The Shop Around the Corner with adult themes.
23 March 2013 | by (London) – See all my reviews

90 Degrees is a strange, if excellent little film which sees Zulu's James Booth appear in what could easily be a work from the Czech new wave, and indeed some viewers might find the British accents of the cast (some apparently dubbed, some not) a little disconcerting in the context, although it is done well. It's a modestly scaled tale which is by turn sexual, claustrophobic, and tragic, a title pretty obscure these days but which ought never the less to be better known as it rarely takes a foot wrong. Although Booth looks a little out of place in his European environment, he turns in a characteristically chippy performance as the scoundrel womaniser Vorell, but he is almost upstaged by the dour inspector Kurka (Rudolf Hrusinsky), whose humourlessness is surely inspired by that of contemporary communist functionaries, as well as the performance of Anne Heywood as the doomed Alena.

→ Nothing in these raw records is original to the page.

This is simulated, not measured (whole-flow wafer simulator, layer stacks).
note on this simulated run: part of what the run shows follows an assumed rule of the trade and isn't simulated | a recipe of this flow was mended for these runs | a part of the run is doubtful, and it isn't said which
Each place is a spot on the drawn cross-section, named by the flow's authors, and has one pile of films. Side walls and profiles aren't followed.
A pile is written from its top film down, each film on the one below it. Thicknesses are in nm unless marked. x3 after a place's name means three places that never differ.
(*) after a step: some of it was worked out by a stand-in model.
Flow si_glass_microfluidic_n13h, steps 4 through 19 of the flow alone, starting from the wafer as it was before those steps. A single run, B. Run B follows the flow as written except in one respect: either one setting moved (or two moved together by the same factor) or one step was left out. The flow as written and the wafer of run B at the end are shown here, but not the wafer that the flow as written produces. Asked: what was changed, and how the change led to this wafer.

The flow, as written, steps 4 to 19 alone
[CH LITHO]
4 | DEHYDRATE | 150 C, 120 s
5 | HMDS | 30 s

The 90 degrees of the title of course refers to more than just the sweltering heat of the year, it also invokes the sexual tensions which run throughout the film (most notably in the 'coffee wiping' stock room scene near the beginning). Vorell and Alena, as well as Kurka and his wife, are essentially two aspects of the same game; ultimately Vorell's replacement of tea-filled liquor bottles in the stockroom is a much a betrayal of empathy as is Kurka's replacement of marital warmth back at home with the coldness of duty. Down the cast list is Donald Wolfitt, no barnstorming from him here though, and one eventually wonders why he accepted such a supporting role. In some ways this is The Shop Around the Corner but a year after and with adult themes. Those familiar with Prague will also relish the backgrounds. Altogether this can be highly recommended as a forgotten bywater of British cinema. There is some fleeting nudity.